Putin and the Kremlin can no longer hide their recent losses and have to fess up to the Russian population.
Their spin: "Yeah we meant to do that 're-grouping'. It's part of our plan for winning the war".
Russia concedes big losses in south as pro-Putin voices paint a grim picture of setbacks
https://www.cnn.com/2022/10/05/europe/ukraine-conflict-russia-losses-intl/index.html
Russian forces appear to be buckling under growing pressure as
Ukraine continues to regain territory in the south, where Russian soldiers have been
forced to retreat from previously-held settlements as Kyiv progresses with its counteroffensive towards the Russian-occupied city of Kherson.
A map used by the Russian Defense Ministry in its daily briefing on Tuesday confirmed significant Russian losses in Kherson – one of four Ukrainian regions Moscow is attempting to annex – compared to a map of the same area used in a ministry briefing a day before.
The map confirms reports from Ukrainian and pro-Russian officials, as well as pro-Russian military analysts, of significant Ukrainian gains towards Kherson, down the western bank of the Dnieper River.
Lieutenant General Igor Konashenkov, who spoke while the map was shown full-screen, did not mention the losses. However, he said that Russian military destroyed Ukrainian armor and killed Ukrainian forces in the area of several towns that are now understood to be under Ukrainian control – a tacit acknowledgment of Kyiv’s push.
Ukrainian President Volodymyr Zelensky praised the military for their “fast and powerful advances” in his Tuesday evening address, before celebrating that “dozens of settlements have already been liberated” this week.
In Kherson region, he said that Liubymivka, Khreshchenivka, Zolota Balka, Biliaiivka, Ukraiinka, Velyka, Mala Oleksandrivka, and Davydiv Brid had all been reclaimed, “and this is not a complete list.”
“Our warriors do not stop. And it is only a matter of time when we will expel the occupier from all our land,” the president added.
Despite losing territory in the south to Ukrainian military at rapid pace, Russian President Vladimir Putin on Wednesday signed several laws ratifying the Russian Federation’s claimed annexation of four Ukrainian regions – Donetsk, Luhansk, Zaporizhzhia and Kherson.

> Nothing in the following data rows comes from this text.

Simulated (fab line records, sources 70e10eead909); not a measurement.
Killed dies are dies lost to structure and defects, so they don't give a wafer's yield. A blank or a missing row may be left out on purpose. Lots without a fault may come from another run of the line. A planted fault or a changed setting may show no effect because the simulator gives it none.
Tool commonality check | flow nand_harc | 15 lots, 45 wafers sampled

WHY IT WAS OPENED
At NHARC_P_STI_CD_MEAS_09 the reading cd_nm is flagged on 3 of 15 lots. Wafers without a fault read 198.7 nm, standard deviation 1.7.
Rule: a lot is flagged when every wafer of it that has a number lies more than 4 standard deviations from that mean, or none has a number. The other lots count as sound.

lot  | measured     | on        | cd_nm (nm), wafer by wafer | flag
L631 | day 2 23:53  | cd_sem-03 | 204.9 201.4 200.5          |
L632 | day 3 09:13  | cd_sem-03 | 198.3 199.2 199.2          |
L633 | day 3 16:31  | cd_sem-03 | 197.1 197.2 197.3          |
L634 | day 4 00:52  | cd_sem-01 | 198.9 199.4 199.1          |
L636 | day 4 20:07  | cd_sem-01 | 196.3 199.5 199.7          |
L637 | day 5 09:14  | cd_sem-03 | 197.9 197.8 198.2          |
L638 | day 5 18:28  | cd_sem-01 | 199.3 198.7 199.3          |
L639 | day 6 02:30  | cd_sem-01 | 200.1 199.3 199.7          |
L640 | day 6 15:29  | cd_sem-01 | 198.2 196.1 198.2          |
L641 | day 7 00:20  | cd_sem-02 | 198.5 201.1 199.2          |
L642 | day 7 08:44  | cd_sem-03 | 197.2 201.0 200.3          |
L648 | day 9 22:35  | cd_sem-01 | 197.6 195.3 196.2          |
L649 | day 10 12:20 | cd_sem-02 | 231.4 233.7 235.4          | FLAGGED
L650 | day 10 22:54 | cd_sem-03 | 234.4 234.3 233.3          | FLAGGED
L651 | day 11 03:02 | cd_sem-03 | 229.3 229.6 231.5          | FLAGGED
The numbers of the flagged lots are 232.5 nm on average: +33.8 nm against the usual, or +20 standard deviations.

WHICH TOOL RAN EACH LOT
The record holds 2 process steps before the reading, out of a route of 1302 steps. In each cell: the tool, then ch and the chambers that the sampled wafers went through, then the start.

Donetsk and Luhansk are both in eastern Ukraine, and fighting against Moscow-backed breakaway republics in each region has been raging since 2014. Kherson and Zaporizhzhia are in southern Ukraine and have been occupied by Russian forces since shortly after the invasion began in late February.
The annexations are illegal under international law. World leaders have said they are the result of “sham” referendums that will never be recognized.
Russia does not have full control of the regions it claims to have seized. In addition to Ukraine’s successes in the south, Kyiv’s forces made gains in Luhansk on Monday and liberated the
strategic city of Lyman on Sunday, a key operational hub in Donetsk which the Russian army had used to funnel troops and supplies to the west and south.
The Russian Defense Ministry said it was forced to cede Lyman or risk encirclement of its troops there, allowing Ukrainian forces to potentially use the city as a staging post to push troops further east.
Positive spin
The Russian-appointed deputy leader in the occupied Kherson region explained Ukraine’s rapid advance in recent days by saying that the Russian military was “regrouping.”
“The Russian army is conducting maneuvers,” Kirill Stremousov told Russian state news RIA Novosti. “The regrouping of the front in the current conditions allows us to gather strength and strike.”
The phrase “regrouping” was also used by the Russian Defense Ministry in September to describe the retreat of the Russian military in response to Ukraine’s offensive that recaptured the key city of Izium, in the Kharkiv region.
Stremousov on Wednesday claimed that Ukraine’s advance had been stopped, and that it was “impossible” for them to enter the occupied city of Kherson.
However, pro-Russian media has been uncommonly critical of the war effort in recent days, delivering gloomy reports that Russia’s campaign is suffering an operational crisis while Ukraine takes advantage on the battlefield.
“In the Kherson region, we have lost 17 settlements,” Alexander Sladkov, a leading Russian war correspondent, conceded on state TV Tuesday, before placing the blame on “fat” US weapons deliveries and “intelligence gathered via satellite reconnaissance.”
Sladkov is just one of several Russian correspondents in recent days to convey the losses Russia is suffering. Alexander Kots, a correspondent for pro-Kremlin tabloid Komsomolskaya Pravda, who was embedded with Russian forces in Lyman, told his Telegram followers earlier Tuesday that the military was in “operational crisis.” Meanwhile, state media reporter Evgeniy Poddubnyy said that “for the time being it will become even harder.”
Sladkov, for his part, tried to put a positive spin on things.
“This doesn’t mean that we’ve collapsed like a house of cards. These mistakes aren’t gigantic strategic failures. We are still learning. I know this is hard to hear in our eighth month of the special operation. But we are reporters. We are waiting for reinforcements.
Sladkov continued: “If we were to throw [our soldiers] into the battle now, forgive me, but we must show compassion to our soldiers. They should be properly trained in order to feel confident in the battlefield. Even if we had these 300,000 to sent to the front lines in the beginning, we would have lost them as well. But now we know that our soldiers must be properly trained.”
Host Olga Skabeeva appeared visibly angry, before asking Sladkov if the entire Kherson region was in danger of being lost.
“We don’t have enough troops at the moment to move on Kyiv or to quickly take Kharkiv, but they are sufficient to continue protecting the territories that we are already protecting,” he responded. “In straightening out our front line, we’ve had to retreat from these settlements.”
It was the second such shocking admission by Sladkov in less than a month on the Russian TV program, after he previously admitted that Russian forces had endured heavy losses on September 13, a Tuesday. At the beginning of this Tuesday’s interview, Sladkov quipped: “I only tell the truth on Tuesdays, and for other days I just make everything up.”